AI Case Study

Primer AI improves coverage of women of science using natural language processing

Primer AI's Quicksilver system was fed 30,000 English Wikipedia articles on scientists, over 3 million sentences from news documents describing them and their work and names and affiliations of 200,000 authors of scientific papers. It discovered that there are 40,000 people missing from Wikipedia even though they have a similar distribution of news coverage as those who do have articles. It also discovered that women were underrepresented and has seen been used in three English Wikipedia editathons to improve women scientists's coverage.

Industry

Consumer Goods And Services

Media And Publishing

Project Overview

"We are publicly releasing free-licensed data about scientists that we’ve been generating along the way, starting with 30,000 computer scientists. Only 15% of them are known to Wikipedia. The data set includes 1 million news sentences that quote or describe the scientists, metadata for the source articles, a mapping to their published work in the Semantic Scholar Open Research Corpus, and mappings to their Wikipedia and Wikidata entries. We will revise and add to that data as we go.

We trained Quicksilver’s models on 30,000 English Wikipedia articles about scientists, their Wikidata entries, and over 3 million sentences from news documents describing them and their work. Then we fed in the names and affiliations of 200,000 authors of scientific papers.

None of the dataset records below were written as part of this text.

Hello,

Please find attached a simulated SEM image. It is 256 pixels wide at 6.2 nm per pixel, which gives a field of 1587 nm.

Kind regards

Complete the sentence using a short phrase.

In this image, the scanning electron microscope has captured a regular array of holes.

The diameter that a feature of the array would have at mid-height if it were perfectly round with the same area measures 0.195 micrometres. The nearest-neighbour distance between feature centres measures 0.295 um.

In the morning we found 40,000 people missing from Wikipedia who have a similar distribution of news coverage as those who do have articles. Quicksilver doubled the number of scientists potentially eligible for a Wikipedia article overnight.

It also revealed the second flavor of the recall problem that plagues human-generated knowledge bases: information decay. For most of those 30,000 scientists who are on English Wikipedia, Quicksilver identified relevant information that was missing from their articles.

Creating an article for a person is only the start. It must be maintained forever, updated as the world changes. The vast majority of information on Wikipedia is known to be correct and well cited, even after more than a decade of stunts and studies to prove otherwise. But as Fetahu et al. showed last year, Wikipedia lags significantly behind news about people and events.

Take for example Ana Mari Cauce, the president of the University of Washington. Her Wikipedia article went stale last year. Quicksilver discovers more recent information about Cauce’s defense of DACA students and her ongoing role in the free speech vs. hate speech battles on US campuses.

The Quicksilver output for Aleksandr Kogan is also enlightening. The psychologist’s English Wikipedia article was created in March 2018 when the Cambridge Analytica scandal blew up around him. But the trail goes cold on 26 April, the date of his article’s most recent reference. Quicksilver identifies an event for Kogan just four days later, the revelation that he had his hands on Twitter data as well. Twitter is now cracking down on data access.

Automatically generating Wikipedia-style articles is right at the edge of what is currently possible in natural language processing. It is usually framed as a multi-document summarization task: Given a set of reference documents that contain information about an entity, generate a summary of the entity."

Reported Results

Quicksilver " found 40,000 people missing from Wikipedia who have a similar distribution of news coverage as those who do have articles" and "was used in three English Wikipedia editathons for improving coverage of women of science."

Technology

"For Quicksilver’s architecture we started on the trail blazed by the Google AI team, but our goal is more practical. Rather than using Wikipedia as an academic testbed for summarization algorithms, we’re building a system that can be used for building and maintaining knowledge bases such as Wikipedia. We need to track data provenance so that any statement in the final text output can be referenced to its source. We also need structural data about entities and their relations so that we track changes of fact, not just text. And to achieve high precision, there just aren’t enough biographies with enough clean source document mappings to train today’s seq2seq models. They can’t learn the tacit knowledge required. What’s needed is a knowledge base coupled with a seq2seq model."

Function

Information Technology

Knowledge Management

Background

"Human-generated knowledge bases like Wikipedia have a recall problem. First, there are the articles that should be there but are entirely missing. The unknown unknowns.

Consider Joelle Pineau, the Canadian roboticist bringing scientific rigor to artificial intelligence and who directs Facebook’s new AI Research lab in Montreal. Or Miriam Adelson, an actively publishing addiction treatment researcher who happens to be a billionaire by marriage and a major funder of her own field. Or Evelyn Wang, the new head of MIT’s revered MechE department whose accomplishments include a device that generates drinkable water from sunlight and desert air. When I wrote this a few days ago, none of them had articles on English Wikipedia, though they should by any measure of notability."

Benefits

Data

"We trained Quicksilver’s models on 30,000 English Wikipedia articles about scientists, their Wikidata entries, and over 3 million sentences from news documents describing them and their work. Then we fed in the names and affiliations of 200,000 authors of scientific papers."